Column, Living the Dream

Choosing skiing, and my atomic habits

By Merisa Sherman

With each snowflake, with each storm, comes the chance to begin again, to start anew. No storm will be the same as the one before nor will any storm be the same as ones to come. Just as no snowflake is the same, neither is any snowstorm. With each unique storm comes unique challenges and adventures, but also unique decisions. It is these choices we make at the start of each storm that become our habits. And our habits, well, our individual habits, are what make us who we are.

By Merisa Sherman

If our habits make us who we are, then could we, in theory, use our habits to become who we want to be? To help us go from dreaming to actually living the dream? James Clear repeats Aristotle’s axiom, that “as it is not one swallow or a fine day that makes a spring, so it is not one day or a short time that makes a man blessed and happy.” Clear also quotes Will Durant, who wrote in “The Story of Philosophy”: “We are what we repeatedly do. Excellence, then, is not an act, but a habit.” Clear discusses ways to create new habits that move us toward the greatness for which we strive. These tiny, minuscule changes in our daily lives can create exponential changes in our futures.

Once winter begins, I start my mornings by checking the weather and then packing my boot bag. I go through each item in order: two pairs of gloves, two neckies, two hats, extra long johns … you know the drill. Many of us pack our bags in the same way every day; the reliance on repetition calms the soul. My mind understands that by packing this bag, I am making every effort to go skiing today. Once the bag is packed, I go through my schedule, diligently find that small window that will make magic work.

That’s the habit. Packing the bag and then making the schedule is the system which enables us to achieve the habit. Any forgotten pair of liners and the whole system goes down. But the habit is the decision to commit to packing the bag in the first place. It’s super hard to not go skiing, even for a few runs, when you are driving around with a boot bag filled with everything you could possibly need. You can feel its presence, hear the locker sized bag sliding around in the trunk as you swerve through the frozen ruts.

Every morning, I choose skiing. Or at least to give myself every opportunity to have the chance if it comes available. I choose to drive around with a box full of skis bouncing around on the roof of my car and with long johns underneath my office pants. I choose to spend my lunch break on the snow, breathing the fresh winter air. I choose to absorb the beauty of the mountains and to notice the world around me. I choose the hard work so I can live my dream.

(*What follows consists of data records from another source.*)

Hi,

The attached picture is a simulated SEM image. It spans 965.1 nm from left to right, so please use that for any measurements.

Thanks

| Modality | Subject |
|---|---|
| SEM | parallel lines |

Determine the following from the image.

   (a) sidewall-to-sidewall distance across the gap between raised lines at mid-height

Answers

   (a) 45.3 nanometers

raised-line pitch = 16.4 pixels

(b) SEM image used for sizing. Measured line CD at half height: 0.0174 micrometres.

But I would never be able to go skiing each day if I did not develop the habit of packing my ski gear first. The temperature doesn’t matter, the weather doesn’t matter, the conditions don’t matter. Put the skins on the night before, Set the alarm, Just go skiing. Every morning I grab my boots off the dryer. I start every day by reaching for my ski boots. If that’s not living a dream, I don’t know what is.

Every Thursday night, when I was a kid, I packed a bag for Vermont. Before I went to bed, I made sure that I had everything ready to go skiing. I packed the same things, in the same order every single week. And when my parents picked us up from school on Friday afternoon, my bag was ready without a single item missing. It’s just that I didn’t develop the return trip with such attention to detail and the property manager ended up mailing me my book bag from where he found it in the Trail Creek parking lot. More recently, I skied with fogged goggles because I left everything in the bag after a rainy day and nothing dried out.

As the new year approaches and we seek to step out of the shadows of the past, we need to give ourselves the tools and develop the habits that will enable us to accomplish those annual resolutions. Every day. We need to remember that excellence is a habit. That leaking our dreams into reality is nothing but a habit. And habits are the tiny details that make up the day and define who we are. These atomic habits are the difference between another year like the past two or one that pushes us forward toward our own dreams. No matter what the future holds for you and your family, may you have more days on snow this year than you did the last.